EMPLOYMENT APPEAL TRIBUNAL
58 VICTORIA EMBANKMENT, LONDON EC4Y 0DS
             At the Tribunal
             On 17 November 2003

Before

HIS HONOUR JUDGE RICHARDSON

MS J DRAKE

MISS S M WILSON CBE



MR B ARMSTRONG APPELLANT

NEWCASTLE UPON TYNE METROPOLITAN BOROUGH COUNCIL RESPONDENT


Transcript of Proceedings

JUDGMENT

Revised

© Copyright 2003


    APPEARANCES

     

    For the Appellant MR BRUCE ARMSTRONG
    (The Appellant in person)
    For the Respondent MR PAUL CAPE
    (of Counsel)
    Newcastle upon Tyne
    City Council Legal Services
    Civic Centre
    Newcastle upon Tyne
    NE99 2BN


     

    HIS HONOUR JUDGE RICHARDSON

  1. This is an appeal by Mr Bruce Armstrong against a decision of the Employment Tribunal sitting at Newcastle upon Tyne for which extended reasons were entered in the register on 14 June 2002. Mr Armstrong complained that he had been unfairly dismissed by his employer, the Council of the City of Newcastle upon Tyne, ("the Council"). The Employment Tribunal held unanimously that his complaint was not well founded.
  2. Mr Armstrong was employed by the Council from 1 April 1991 until his dismissal on
    19 June 2001. The Council had a team of employees to deal with benefits. The Principal Benefits Officer was Mrs Burns. She was the line manager for Mr Armstrong. He was one of four Assistant Principal Benefits Officers. He was in charge of a section called the Benefit Audit Section. Over the whole team of employees who dealt with benefits, including Mrs Burns, was Mr Bertram, who was an Assistant Director of Housing. Put shortly, Mr Armstrong was himself in a managerial position with levels of management over him.
  3. The Employment Tribunal, in its decision, found that from 1997 onwards there was a history of Mr Armstrong 'bossing' and 'bullying' members of the team. The Employment Tribunal set out a number of specific incidents. One was at Christmas 1998, an incident of threatening and abusive behaviour under the influence of alcohol. That incident had not led to disciplinary action. A number of incidents were in the year 2000. The Employment Tribunal found that Mr Bertram had met Mr Armstrong in order to address his behaviour and his attitude towards Mrs Burns. It referred to an incident in July or August 2000 relating to a visit by the Benefit Fraud Inspectorate. It referred to another occasion on which Mr Armstrong was asked to appoint an officer in accordance with instructions from management but refused to do so.
  4. On 13 September 2000 Mr Armstrong was suspended. He was represented by his union. For a time it appeared that a compromise agreement would be reached making him redundant. It was not, and an investigation ensued. Mr Armstrong was interviewed twice. He was accused of bullying and harassing Mr Burns. A formal disciplinary hearing was arranged. It took place in June 2001. He was represented by the full time Regional Officer of his union.
  5. We have seen the record of that meeting. It was chaired by Mr Lee, a senior member of the Council's management. Mr Bertram set out the Council's case. There were statements from witnesses, including Mrs Burns herself. Mr Armstrong's case was presented by his union. He too provided a witness statement and answered questions. Part of Mr Armstrong's case was that he was under stress. Mr Lee adjourned overnight to consider the result and the following day dismissed Mr Armstrong. In a letter dated 20 June 2001, confirming the result, he said that the allegation which he found proved was:
  6. "That your conduct has fallen substantially below that which the Authority expects of a Principal Officer in that you adopted a negative attitude in particular in relation to your Line Manager, undermining her management of the team and causing her to feel distressed, apprehensive and bullied."

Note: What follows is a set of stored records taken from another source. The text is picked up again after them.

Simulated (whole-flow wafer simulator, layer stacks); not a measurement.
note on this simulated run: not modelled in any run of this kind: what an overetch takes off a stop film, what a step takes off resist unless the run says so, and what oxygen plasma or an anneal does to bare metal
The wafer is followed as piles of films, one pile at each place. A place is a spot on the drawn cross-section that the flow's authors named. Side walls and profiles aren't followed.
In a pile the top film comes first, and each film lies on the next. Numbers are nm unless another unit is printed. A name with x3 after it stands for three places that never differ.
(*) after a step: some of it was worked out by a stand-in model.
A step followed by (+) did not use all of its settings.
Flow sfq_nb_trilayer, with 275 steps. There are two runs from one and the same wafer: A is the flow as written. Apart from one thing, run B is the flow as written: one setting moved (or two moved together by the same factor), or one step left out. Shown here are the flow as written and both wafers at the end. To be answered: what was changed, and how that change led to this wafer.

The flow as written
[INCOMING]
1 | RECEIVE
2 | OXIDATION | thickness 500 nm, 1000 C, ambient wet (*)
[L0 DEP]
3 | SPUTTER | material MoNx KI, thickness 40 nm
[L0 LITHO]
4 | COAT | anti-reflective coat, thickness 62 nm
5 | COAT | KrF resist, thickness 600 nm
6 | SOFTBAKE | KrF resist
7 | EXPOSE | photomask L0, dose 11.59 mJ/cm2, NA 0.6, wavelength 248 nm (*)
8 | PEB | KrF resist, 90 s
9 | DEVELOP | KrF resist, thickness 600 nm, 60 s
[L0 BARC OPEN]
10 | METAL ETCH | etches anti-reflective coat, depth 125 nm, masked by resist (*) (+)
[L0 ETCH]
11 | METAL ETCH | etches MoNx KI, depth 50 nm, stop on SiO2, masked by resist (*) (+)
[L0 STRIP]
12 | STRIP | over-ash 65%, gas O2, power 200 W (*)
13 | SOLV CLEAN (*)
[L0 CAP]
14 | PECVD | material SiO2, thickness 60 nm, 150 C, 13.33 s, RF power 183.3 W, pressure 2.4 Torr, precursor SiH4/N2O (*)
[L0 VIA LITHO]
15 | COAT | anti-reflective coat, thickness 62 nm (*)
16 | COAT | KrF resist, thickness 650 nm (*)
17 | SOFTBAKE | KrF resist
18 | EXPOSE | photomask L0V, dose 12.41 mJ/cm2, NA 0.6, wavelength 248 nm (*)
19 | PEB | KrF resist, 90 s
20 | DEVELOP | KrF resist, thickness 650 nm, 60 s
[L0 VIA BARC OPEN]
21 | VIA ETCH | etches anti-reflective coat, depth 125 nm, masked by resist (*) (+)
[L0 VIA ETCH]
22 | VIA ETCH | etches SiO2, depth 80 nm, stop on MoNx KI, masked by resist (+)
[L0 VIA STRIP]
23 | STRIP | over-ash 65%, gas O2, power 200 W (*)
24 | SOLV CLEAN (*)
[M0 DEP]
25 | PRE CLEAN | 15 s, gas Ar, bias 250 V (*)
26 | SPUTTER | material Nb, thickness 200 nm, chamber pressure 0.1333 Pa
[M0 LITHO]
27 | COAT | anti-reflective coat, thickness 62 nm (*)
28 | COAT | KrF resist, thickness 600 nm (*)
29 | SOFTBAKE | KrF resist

    He stated his conclusions in relation to that allegation:

    "… on the basis of information presented to me, I consider that your conduct has fallen substantially below that which the Authority expects of Principal Officer, in that you adopted a negative attitude in relation to your line manager, undermining her management of the team and causing her to feel distressed, apprehensive and bullied.
    As outlined to you at the commencement of the hearing I consider such actions to constitute gross misconduct. I have therefore decided to dismiss you from the employment of the Authority with immediate effect."

    Mr Armstrong was told that he had a right to appeal and that any such appeal should be made in writing within ten days of receipt of the letter. There was no appeal within ten days. Much later, in August 2001, Mr Armstrong sought to appeal but the Council did not allow an appeal out of time.

  7. Mr Armstrong has made, before us today, submissions on a number of points. His full submissions are recorded both in a Skeleton Argument and in a statement which he has handed in today setting out his case at considerable length. He has read that statement to us. We have had regard to the authorities which he has produced.
  8. In our judgment there are two points at the heart of this case. The first relates to the finding of gross misconduct. In Mr Armstrong's Notice of Appeal he relies as a ground of his appeal on a submission that the Tribunal failed to identify what, if any, acts constituted gross misconduct or what conduct precipitated the dismissal. The second point which goes to the heart of the case is the failure of the Council to follow its own procedures.
  9. The background is this. As one would expect, the Council had a disciplinary procedure. Its disciplinary procedure takes into account the requirements of the ACAS Code of Practice. There are stages. At stage one, where an employee's work, conduct or omission warrants disciplinary action, the appropriate supervisor or manager should give a written warning to the employee. The warning should specify the nature of the complaint and the improvement expected. If, despite that, the acts are repeated there may be a further warning at stage two, which may be described as final. That again will identify the nature of the complaint and the improvement expected. It is only if there is a continued failure to meet required standards within the time specified in stage two, or if there is gross misconduct, that an employee should be dismissed. That is stage three of the procedure. The Council also has a policy on harassment and bullying at work. The policy is lengthy. It contemplates that disciplinary action may be necessary if informal action does not work. It says expressly that if disciplinary action is necessary the Council's disciplinary procedures will be used. Available to the Council, in addition to a written warning and dismissal, is a compulsory transfer. It is the most serious cases that which will justify dismissal.
  10. The Employment Tribunal in its decision does not expressly record any consideration of the Council's disciplinary procedure or policy on harassment and bullying at work. Nor does the Employment Tribunal expressly identify any particular act of gross misconduct which might have justified an immediate summary dismissal. Rather, it refers to a pattern of behaviour over a period of time. A pattern of behaviour over a period of time is classically one where we expect that an employer will use a disciplinary procedure in accordance with the ACAS Code of Practice, for where there is such a pattern of behaviour an employee should, generally speaking, know that his job is at risk by reason of it. He should have the opportunity afforded by the disciplinary procedure to appreciate what the complaint against him is, the improvement to be expected and the consequence if the improvement is not made.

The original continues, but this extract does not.